Max: Yes 'n' No on tobacco

Chris Burford cburford at gn.apc.org
Fri Feb 19 23:52:31 PST 1999


At 18:10 19/02/99 -0500, Greg Novell wrote:
>Max--

<snip>


>Well I'll be interested to see what comments I get from
>this list and the general world. I do believe they'll
>be putting my email into the biotag. I think the
>circulation of Barron's is 300,000. If 10% read the
>article and 1% of that 10% decide to send me some kind
>of comment (no doubt not all favorable), I'll be
>getting 300 emails on this topic. Given the
>readership some of them may have quite interesting
>things to say. We'll see. This is all assuming, of
>course, that Barron's does indeed put the thing into
>print.

My hunch is that might be optimistic. It is necessary to put scores of hours into this sort of endeavour realising that the effect sometimes only comes through indirectly, and perhaps as a result of collective efforts by other individuals. It is good if collective efforts on this list have helped. I would just point out that the main analysis I posted was taken from the Observer (London). I did pursue some other connections though with obsessive determination.

What is positive is that we are finding ways of getting material, or almost getting material, into mainstream debate. (Will someone post the result?) That requires journalistic compromises but so long as these can be openly noted at least in other discussions, I do not see that as insuperable.

Greg is focussing on the party politics of redistribution at the moment rather than trying to prove in a rigid deterministic and reductionist way that all the attacks on Clinton boil down to moribund tobacco capital.

I think there is a wider question which links up with some of the themes of the thread on "the Jewish Question": the role of bourgeois right and litigation in an advanced capitalist civil society.
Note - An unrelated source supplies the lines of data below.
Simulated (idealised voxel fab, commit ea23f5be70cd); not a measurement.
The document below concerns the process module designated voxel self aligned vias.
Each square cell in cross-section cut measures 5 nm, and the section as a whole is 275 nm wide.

What cannot be won by socialist planning, which many would see as over-controlling, can at least partly be won, by demonstrating the culpable responsibility of the tobacco capitalists. The spread to gun capital, and by implication to other forms of capital, suggests a growing trend over the decades to move from unfettered private ownership of the means of production to greater regulation, (including sometimes pro-active self-regulation by the industry concerned as part of their insurance strategy). Thus we could start moving from intensely atomised civil society to a society with much more social foresight, ironically through the intensification of the use of bourgeois right by certain progressive sections of society.

Next steps now and here?

a) someone will say whether it got into Barrons, and if it did not, how the work will be taken forward?

b) to preserve net-etiquette and understanding why it cannot be posted here, could someone else - Max? - write a critique of the article, with some reasonably significant quotes, and submit that to this list? Then we can continue the dialogue here, refine the ideas a bit more, and help assist other contributions elsewhere.